Chapter 5
Forgiving Ends These
Problems
Jesus Can Set You Free
(taken from the book "I Will Give You Rest" by Edward Kurath)


Forgiveness Is Essential
We have seen that "judging" is what plants the bitter roots in our
heart that causes us to have bad fruit in our lives.  This is a
serious condition, and we need a way to be set free from the
influence of these bitter roots.  Forgiving and being forgiven by
God is the cure.  It is the only way that the bitter root is pulled out
and replaced by a good root, which is the presence of Jesus in
us.

God has told us a great deal about why forgiveness is essential.

    1.        Forgiveness is important because God said so.  Jesus
    is the only Judge of the universe.  When we judge, we
    attempt to take His place.     God is not happy about this.

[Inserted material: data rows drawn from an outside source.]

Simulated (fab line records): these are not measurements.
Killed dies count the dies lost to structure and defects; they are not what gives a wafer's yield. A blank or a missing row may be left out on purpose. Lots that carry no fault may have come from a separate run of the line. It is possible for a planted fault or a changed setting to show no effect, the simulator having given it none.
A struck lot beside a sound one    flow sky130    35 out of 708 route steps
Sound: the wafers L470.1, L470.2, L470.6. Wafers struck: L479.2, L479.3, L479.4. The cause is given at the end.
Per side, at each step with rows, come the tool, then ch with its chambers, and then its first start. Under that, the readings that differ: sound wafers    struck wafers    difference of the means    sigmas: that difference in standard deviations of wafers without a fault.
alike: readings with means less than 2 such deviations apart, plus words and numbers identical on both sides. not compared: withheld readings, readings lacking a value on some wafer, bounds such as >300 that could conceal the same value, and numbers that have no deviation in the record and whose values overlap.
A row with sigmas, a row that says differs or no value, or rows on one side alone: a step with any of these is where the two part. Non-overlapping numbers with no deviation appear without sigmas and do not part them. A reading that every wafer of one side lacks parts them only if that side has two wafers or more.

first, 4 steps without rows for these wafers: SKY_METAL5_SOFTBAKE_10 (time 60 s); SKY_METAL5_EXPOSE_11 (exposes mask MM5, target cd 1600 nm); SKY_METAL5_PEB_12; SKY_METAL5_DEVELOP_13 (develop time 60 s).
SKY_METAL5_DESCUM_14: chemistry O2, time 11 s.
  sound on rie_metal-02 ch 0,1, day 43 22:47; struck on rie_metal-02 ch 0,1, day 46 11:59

    2.        Forgiveness is important for us.  When we judge
    another, we sin and this plants a bitter root in our heart.  
    This bitter root will produce bad fruit.  There is only one cure
    for this, and that is the blood of Jesus.  He shed His blood to
    take away our sins.


How Forgiving Sets Us Free
We need His blood to wash away this sin of judging so we don’t
have to reap the resulting consequences that come about from
the operation of God's laws.  The only way to accomplish this is
to forgive (from our heart) the one who wounded us, and then to
be forgiven by Jesus.  When He forgives us, He pays the debt we
owe in the spiritual realm, and we are set free from the
consequences we would otherwise have to pay for our debt.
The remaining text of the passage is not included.